# PyTorch Tutorial 17 - Saving and Loading Models

In [1]:
import torch 
import torch.nn as nn

### 1st Option

In [None]:
#### COMPLETE MODEL ####
torch.save(model, PATH)

model = torch.load(PATH)
model.eval()


### 2nd Option

In [None]:
#### STATE DICT ####
torch.save(model.state_dict(), PATH)

#### model must be created again with params
model = Model(*args, **kwargs)
model.load_state_dict(torch.load(PATH))
model.eval()

### Example

##### LAZY OPTION

In [2]:
class Model(nn.Module):
    def __init__(self, n_input_features):
        super(Model, self).__init__()
        self.linear = nn.Linear(n_input_features, 1)

    def forward(self, x):
        y_pred = torch.sigmoid(self.linear(x))
        return y_pred


model = Model(n_input_features=6)
# model training

In [3]:
FILE = "./data/model.pth"

In [4]:
torch.save(model, FILE)

In [5]:
model1 = torch.load(FILE)

In [6]:
model1

Model(
  (linear): Linear(in_features=6, out_features=1, bias=True)
)

In [7]:
model1.eval()

Model(
  (linear): Linear(in_features=6, out_features=1, bias=True)
)

In [8]:
for param in model.parameters():
    print(param)

Parameter containing:
tensor([[-0.0860,  0.0468, -0.3693,  0.0984,  0.1204, -0.0503]],
       requires_grad=True)
Parameter containing:
tensor([0.0690], requires_grad=True)


# Another option

In [9]:
FILE = "./data/model1.pth"
torch.save(model.state_dict(), FILE)

In [10]:
loaded_model = Model(n_input_features=6)
loaded_model.load_state_dict(torch.load(FILE))
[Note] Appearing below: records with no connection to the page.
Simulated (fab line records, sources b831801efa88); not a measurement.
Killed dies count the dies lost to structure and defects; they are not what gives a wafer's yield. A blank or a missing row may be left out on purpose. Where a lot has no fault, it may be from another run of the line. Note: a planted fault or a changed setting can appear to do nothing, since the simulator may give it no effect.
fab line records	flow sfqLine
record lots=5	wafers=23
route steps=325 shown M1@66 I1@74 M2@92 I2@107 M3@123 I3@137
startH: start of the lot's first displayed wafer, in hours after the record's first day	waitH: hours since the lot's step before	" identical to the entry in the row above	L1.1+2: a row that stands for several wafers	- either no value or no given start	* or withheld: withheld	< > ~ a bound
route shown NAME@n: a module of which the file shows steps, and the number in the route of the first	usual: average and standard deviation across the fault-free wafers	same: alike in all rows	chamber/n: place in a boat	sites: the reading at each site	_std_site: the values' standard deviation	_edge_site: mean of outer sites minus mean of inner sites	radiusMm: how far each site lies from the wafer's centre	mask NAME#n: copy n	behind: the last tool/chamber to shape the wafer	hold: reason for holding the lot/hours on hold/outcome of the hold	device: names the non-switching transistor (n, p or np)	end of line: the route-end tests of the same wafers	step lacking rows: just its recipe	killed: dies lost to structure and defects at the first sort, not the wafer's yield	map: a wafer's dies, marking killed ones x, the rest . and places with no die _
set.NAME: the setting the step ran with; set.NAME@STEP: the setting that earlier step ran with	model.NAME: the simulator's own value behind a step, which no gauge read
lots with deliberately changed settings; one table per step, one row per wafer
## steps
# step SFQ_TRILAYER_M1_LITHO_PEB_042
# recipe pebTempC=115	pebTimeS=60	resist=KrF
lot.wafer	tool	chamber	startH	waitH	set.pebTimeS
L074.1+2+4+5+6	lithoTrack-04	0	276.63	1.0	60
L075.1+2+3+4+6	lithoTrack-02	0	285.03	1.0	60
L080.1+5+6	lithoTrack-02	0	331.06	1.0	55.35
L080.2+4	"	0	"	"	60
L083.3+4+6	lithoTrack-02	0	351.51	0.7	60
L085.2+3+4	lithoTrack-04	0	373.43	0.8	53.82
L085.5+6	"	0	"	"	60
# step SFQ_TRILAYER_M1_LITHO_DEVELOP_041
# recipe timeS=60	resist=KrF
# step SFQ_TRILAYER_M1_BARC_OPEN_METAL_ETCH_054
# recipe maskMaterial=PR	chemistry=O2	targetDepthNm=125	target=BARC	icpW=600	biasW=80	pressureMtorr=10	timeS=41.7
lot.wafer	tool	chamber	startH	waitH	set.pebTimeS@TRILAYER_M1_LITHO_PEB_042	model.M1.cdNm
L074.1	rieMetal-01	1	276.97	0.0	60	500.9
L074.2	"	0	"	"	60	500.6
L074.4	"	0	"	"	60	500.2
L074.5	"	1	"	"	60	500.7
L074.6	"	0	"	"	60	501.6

<All keys matched successfully>

In [11]:
loaded_model.eval()

Model(
  (linear): Linear(in_features=6, out_features=1, bias=True)
)

In [12]:
for param in loaded_model.parameters():
    print(param)

Parameter containing:
tensor([[-0.0860,  0.0468, -0.3693,  0.0984,  0.1204, -0.0503]],
       requires_grad=True)
Parameter containing:
tensor([0.0690], requires_grad=True)


In [13]:
model.state_dict()

OrderedDict([('linear.weight',
              tensor([[-0.0860,  0.0468, -0.3693,  0.0984,  0.1204, -0.0503]])),
             ('linear.bias', tensor([0.0690]))])

# Saving additional params

In [14]:
learning_rate = 0.01
optimizer = torch.optim.SGD(model.parameters(), lr=learning_rate)
optimizer.state_dict()

{'state': {},
 'param_groups': [{'lr': 0.01,
   'momentum': 0,
   'dampening': 0,
   'weight_decay': 0,
   'nesterov': False,
   'maximize': False,
   'foreach': None,
   'differentiable': False,
   'params': [0, 1]}]}

In [15]:
checkpoint = {
    "epoch" : 90, 
    "model_state" : model.state_dict(), 
    "optim_state" : optimizer.state_dict()
}

FILE = "./data/checkpoint.pth"
torch.save(checkpoint, FILE)

In [16]:
loaded_checkpoint = torch.load(FILE)
loaded_checkpoint

{'epoch': 90,
 'model_state': OrderedDict([('linear.weight',
               tensor([[-0.0860,  0.0468, -0.3693,  0.0984,  0.1204, -0.0503]])),
              ('linear.bias', tensor([0.0690]))]),
 'optim_state': {'state': {},
  'param_groups': [{'lr': 0.01,
    'momentum': 0,
    'dampening': 0,
    'weight_decay': 0,
    'nesterov': False,
    'maximize': False,
    'foreach': None,
    'differentiable': False,
    'params': [0, 1]}]}}

In [17]:
epoch = loaded_checkpoint["epoch"]
model = Model(n_input_features=6)
# optimizer = loaded_checkpoint["optim_state"]
optimizer =  torch.optim.SGD(model.parameters(), lr=0)

model.load_state_dict(checkpoint["model_state"])
optimizer.load_state_dict(checkpoint["optim_state"])

In [18]:
optimizer.state_dict()

{'state': {},
 'param_groups': [{'lr': 0.01,
   'momentum': 0,
   'dampening': 0,
   'weight_decay': 0,
   'nesterov': False,
   'maximize': False,
   'foreach': None,
   'differentiable': False,
   'params': [0, 1]}]}

## Saving models on CPU / GPU and loading them onto CPU / GPU

In [None]:
#### Save on GPU & Load on CPU

device = torch.device("cuda")
model.to(device)
torch.save(model.state_dict(), PATH)


device = torch.device("cpu")
model = Model(*args, **kwargs)
model.load_state_dict(torch.load(PATH, map_location=device))

In [None]:
#### Save on GPU & Load on GPU

device = torch.device("cuda")
model.to(device)
torch.save(model.state_dict(), PATH)


model = Model(*args, **kwargs)
model.load_state_dict(torch.load(PATH))
model.to(device)

In [None]:
#### Save on CPU & Load on GPU

torch.save(model.state_dict(), PATH)

device = torch.device("cuda")
model = Model(*args, **kwargs)
model.load_state_dict(torch.load(PATH, map_location="cuda:0"))
model.to(device)